Let $N_+$ denote the set of positive integers. Let $E$ be the collection of all finite $A\subseteq \mathbb{N}_+$ such that $|A|\geq 3$ and $\min(A)$ is the greatest common divisor of $A\setminus\{\min(A)\}$.
Question. Is there a positive integer $n$ such that there is a map $f: \mathbb{N}_+ \to \{1,\ldots,n\}$ with the property that whenever $A\in E$, the restriction $f\restriction_A$ is not constant - and if yes, what is the smallest value that $n$ can take?
There is no such $n$. Denote $f(1)=2$, $f(n)=2f(n-1)+2$, that is, $f(n)=2^{n+1}-2$. The claim follows from the following
Proposition. Assume that $N\geqslant f(n)$ and all subsets of an $N$-set $\Omega$ are colored with $n$ colors. Then there exist three distinct sets $A,B,C$ of the same color such that $A=B\cap C$.
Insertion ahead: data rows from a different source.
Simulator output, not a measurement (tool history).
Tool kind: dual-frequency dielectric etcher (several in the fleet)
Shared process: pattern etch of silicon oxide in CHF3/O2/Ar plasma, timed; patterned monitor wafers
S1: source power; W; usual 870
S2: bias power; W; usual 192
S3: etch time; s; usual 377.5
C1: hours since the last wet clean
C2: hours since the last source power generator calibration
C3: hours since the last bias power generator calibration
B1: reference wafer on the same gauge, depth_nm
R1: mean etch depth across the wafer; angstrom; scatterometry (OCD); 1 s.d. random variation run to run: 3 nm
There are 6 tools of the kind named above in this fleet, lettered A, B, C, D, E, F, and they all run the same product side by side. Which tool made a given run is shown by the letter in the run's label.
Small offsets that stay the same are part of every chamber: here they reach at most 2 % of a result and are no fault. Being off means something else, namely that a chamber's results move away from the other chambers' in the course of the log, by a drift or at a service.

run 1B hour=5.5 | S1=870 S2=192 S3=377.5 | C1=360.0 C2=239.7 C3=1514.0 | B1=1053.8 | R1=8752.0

Proof. Induction in $n$. Base $n=1$ is clear. Assume that $n>1$, $N\geqslant f(n)$ and the proposition holds for $n-1$. Let $\emptyset$ be blue. Consider two cases:
There exists a non-empty blue set $A$ such that $N-|A|\geqslant f(n-1)+1$. If there exists a non-empty blue subset of $\Omega\setminus A$, then this set, $A$ and $\emptyset$ give a desired triple. Otherwise all non-empty subsets of $\Omega\setminus A$ are colored with $n-1$ colors. Fix $x_0\in \Omega\setminus A$ and concentrate on subsets of the form $\{x_0\}\sqcup B$, $B\subset \Omega\setminus (A\cup \{x_0\})$. Their coloring induces a coloring of subsets of the set $\Omega\setminus (A\cup \{x_0\})$, and applying induction proposition to this coloring we get a desired triple.
$|A|\geqslant N-f(n-1)\geqslant f(n)-f(n-1)\geqslant f(n-1)+2$ for all non-empty blue subsets $A$. Take any subset $\Theta\subset \Omega$ of size $f(n-1)$, any $x_0\in \Omega\setminus \Theta$, and consider the coloring of subsets $B\subset \Theta$ induced by the coloring of $B\sqcup \{x_0\}$. This coloring does not use blue, so we again may apply induction proposition.
There is no such $n$. Proof: Suppose $n$ and $f$ are as in the problem. Of the $2n+1$ numbers $1,2,4,8, \dots, 2^{2n}$, some three have the same $f$-value. And the smallest of those three is the greatest common divisor of all three.